DTIO

A novel task-driven approach to scalable and distributed I/O services.

DTIO (DataTask I/O) is a groundbreaking framework that introduces a new I/O paradigm to support a wide variety of conflicting I/O workloads under a single scalable platform ready for the convergence of High-Performance Computing (HPC), AI, and Big Data. As scientific applications become increasingly data-intensive with diverse, often conflicting I/O requirements, DTIO provides a unified solution through an innovative task-based I/O approach.

What makes DTIO special?

DTIO acts as an intelligent mediator between different I/O workloads. The core innovation is the concept of DataTasks (DTs) - a tuple of an operation and a pointer to data that allows applications to treat data as active objects capable of performing operations on themselves or other DTs. This enables seamless integration of compute-centric and data-centric environments while providing robust I/O optimization capabilities.

Behind the innovation

DTIO emerged from the recognition that modern scientific workflows require a diverse and often conflicting set of storage features and semantics. Our research shows that a unified approach is essential to address the challenges of data-intensive computing. The project, funded by the Department of Energy’s Advanced Scientific Computing Research (DOE ASCR) program, aims to create a novel data movement infrastructure that can efficiently handle the convergence of HPC, Big Data, and AI workloads.

Key innovations

DataTask abstraction: Novel concept enabling atomic, distributed and composable data transformations
QoS-aware scheduling: Intelligent scheduling with asynchronous I/O capabilities
Unified I/O solution: Seamless support for both legacy and modern I/O interfaces
High performance: Achieves significant speedup on real scientific applications
Resilience: Built-in fault tolerance and data lineage tracking
Active storage: Programmable locality-aware storage capabilities

Real-world impact

DTIO is making significant contributions across various scientific domains:

Climate modeling: Supporting applications like CM1 with efficient data analysis integration
Molecular dynamics: Enabling seamless I/O for applications like LAMMPS
Astronomical data processing: Accelerating workflows like Montage
Weather forecasting: Enhancing I/O performance for WRF simulations
High-performance data analytics: Bridging the gap between computing and data processing

Technical architecture

DTIO consists of several key components:

DataTask Manager: Handles DT specification and composition
QoS Scheduler: Manages DT scheduling and resource allocation
Asynchronous I/O Engine: Enables efficient overlapping of I/O operations
Resilience Manager: Provides fault tolerance and data lineage
Active Storage Layer: Supports programmable storage capabilities

Looking forward

DTIO continues to evolve with exciting developments in:

Extended support for various I/O interfaces and patterns
Enhanced QoS-aware scheduling techniques
Advanced resilience and fault tolerance capabilities
Deeper integration with active storage technologies

Join the DTIO community

DTIO is an open-source project welcoming contributions from both academic and industrial researchers:

Repository: GitHub - DTIO project
Documentation: Coming soon
Research papers: Coming soon

Acknowledgements

This material is based upon work supported by the U.S. Department of Energy, Office of Science, under Award Number DE-SC0023386. This project is a collaborative effort between Illinois Institute of Technology and Argonne National Laboratory. I am grateful to my partners at ANL and the broader DOE community whose expertise has been instrumental in advancing this project.

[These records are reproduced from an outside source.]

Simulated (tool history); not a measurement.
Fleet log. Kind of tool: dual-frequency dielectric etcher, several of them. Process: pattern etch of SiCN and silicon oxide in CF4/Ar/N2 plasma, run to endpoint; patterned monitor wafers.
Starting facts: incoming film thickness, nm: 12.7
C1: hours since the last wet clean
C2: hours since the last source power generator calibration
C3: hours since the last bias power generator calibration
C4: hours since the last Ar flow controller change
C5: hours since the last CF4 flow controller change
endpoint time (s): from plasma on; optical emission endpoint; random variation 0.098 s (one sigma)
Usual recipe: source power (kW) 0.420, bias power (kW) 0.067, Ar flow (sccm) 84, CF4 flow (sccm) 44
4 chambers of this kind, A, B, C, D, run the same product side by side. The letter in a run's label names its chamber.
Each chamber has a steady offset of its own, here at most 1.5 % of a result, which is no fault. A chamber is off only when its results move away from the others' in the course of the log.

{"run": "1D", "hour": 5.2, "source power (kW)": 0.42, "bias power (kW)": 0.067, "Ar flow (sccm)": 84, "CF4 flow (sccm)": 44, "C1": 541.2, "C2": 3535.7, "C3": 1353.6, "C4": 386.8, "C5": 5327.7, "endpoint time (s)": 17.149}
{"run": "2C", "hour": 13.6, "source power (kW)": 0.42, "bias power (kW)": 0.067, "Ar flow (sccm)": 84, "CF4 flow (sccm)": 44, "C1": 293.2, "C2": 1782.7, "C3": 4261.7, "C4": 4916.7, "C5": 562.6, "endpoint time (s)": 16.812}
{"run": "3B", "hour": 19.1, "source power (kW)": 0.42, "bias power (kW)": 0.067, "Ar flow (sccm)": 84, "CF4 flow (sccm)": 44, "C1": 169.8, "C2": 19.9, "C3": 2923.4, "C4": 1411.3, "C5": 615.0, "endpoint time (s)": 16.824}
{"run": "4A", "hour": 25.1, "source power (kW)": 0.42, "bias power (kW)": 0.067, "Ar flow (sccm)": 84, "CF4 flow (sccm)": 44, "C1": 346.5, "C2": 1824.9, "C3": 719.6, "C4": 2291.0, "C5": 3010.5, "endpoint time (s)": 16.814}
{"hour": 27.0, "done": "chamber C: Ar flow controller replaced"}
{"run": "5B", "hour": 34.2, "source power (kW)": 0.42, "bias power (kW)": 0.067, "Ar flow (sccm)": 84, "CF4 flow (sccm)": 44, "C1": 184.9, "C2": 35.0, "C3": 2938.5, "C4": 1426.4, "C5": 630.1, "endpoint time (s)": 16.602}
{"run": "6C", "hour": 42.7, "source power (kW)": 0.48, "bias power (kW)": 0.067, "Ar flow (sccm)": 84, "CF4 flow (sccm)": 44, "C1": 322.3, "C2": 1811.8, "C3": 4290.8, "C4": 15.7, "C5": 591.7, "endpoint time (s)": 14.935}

Interested in learning more about DTIO or discussing potential collaborations? Feel free to reach out!

Related Publications

2024

icpp24 Viper: A High-Performance I/O Framework for Transparently Updating, Storing, and Transferring Deep Neural Network Models

Jie Ye, Jaime Cernuda, Neeraj Rajesh, Keith Bateman, Orcun Yildiz, Tom Peterka, Arnur Nigmetov, Dmitriy Morozov, Xian-He Sun, Anthony Kougkas, and Bogdan Nicolae

In Proceedings of the 53rd International Conference on Parallel Processing , Aug 2024

ABS BIB Cite

Scientific workflows increasingly need to train a DNN model in real-time during an experiment (e.g. using ground truth from a simulation), while using it at the same time for inferences. Instead of sharing the same model instance, the training (producer) and inference server (consumer) often use different model replicas that are kept synchronized. In addition to efficient I/O techniques to keep the model replica of the producer and consumer synchronized, there is another important trade-off: frequent model updates enhance inference quality but may slow down training; infrequent updates may lead to less precise inference results. To address these challenges, we introduce Viper: a new I/O framework designed to determine a near-optimal checkpoint schedule and accelerate the delivery of the latest model updates. Viper builds an inference performance predictor to identify the optimal checkpoint schedule to balance the trade-off between training slowdown and inference quality improvement. It also creates a memory-first model transfer engine to accelerate model delivery through direct memory-to-memory communication. Our experiments show that Viper can reduce the model update latency by ≈ 9x using the GPU-to-GPU data transfer engine and ≈ 3x using the DRAM-to-DRAM host data transfer. The checkpoint schedule obtained from Viper’s predictor also demonstrates improved cumulative inference accuracy compared to the baseline of epoch-based solutions.
@inproceedings{ye2024viper, entry_type = {conference}, author = {Ye, Jie and Cernuda, Jaime and Rajesh, Neeraj and Bateman, Keith and Yildiz, Orcun and Peterka, Tom and Nigmetov, Arnur and Morozov, Dmitriy and Sun, Xian-He and Kougkas, Anthony and Nicolae, Bogdan}, booktitle = {Proceedings of the 53rd International Conference on Parallel Processing}, title = {Viper: A High-Performance I/O Framework for Transparently Updating, Storing, and Transferring Deep Neural Network Models}, year = {2024}, month = aug, publisher = {ACM}, volume = {}, number = {}, pages = {812-821}, kkeywords = {Deep Learning I/O, Data Movement Optimization, Workflow Optimization, Storage Bridging}, doi = {10.1145/3673038.3673070}, url = {https://doi.org/10.1145/3673038.3673070}, }

2022

sc22 LabStor: A modular and extensible platform for developing high-performance, customized I/O stacks in userspace

Luke Logan, Jaime Cernuda Garcia, Jay Lofstead, Xian–He Sun, and Anthony Kougkas

In Proceedings of the International Conference for High Performance Computing, Networking, Storage and Analysis , Nov 2022

ABS BIB Cite

Traditionally, I/O systems have been developed within the confines of a centralized OS kernel. This led to monolithic and rigid storage systems that are limited by low development speed, expressiveness, and performance. Various assumptions are imposed including reliance on the UNIX-file abstraction, the POSIX standard, and a narrow set of I/O policies. However, this monolithic design philosophy makes it difficult to develop and deploy new I/O approaches to satisfy the rapidly-evolving I/O requirements of modern scientific applications. To this end, we propose LabStor: a modular and extensible platform for developing high-performance, customized I/O stacks. Single-purpose I/O modules (e.g, I/O schedulers) can be developed in the comfort of userspace and released as plug-ins, while end-users can compose these modules to form workload- and hardware-specific I/O stacks. Evaluations show that by switching to a fully modular design, tailored I/O stacks can yield performance improvements of up to 60% in various applications.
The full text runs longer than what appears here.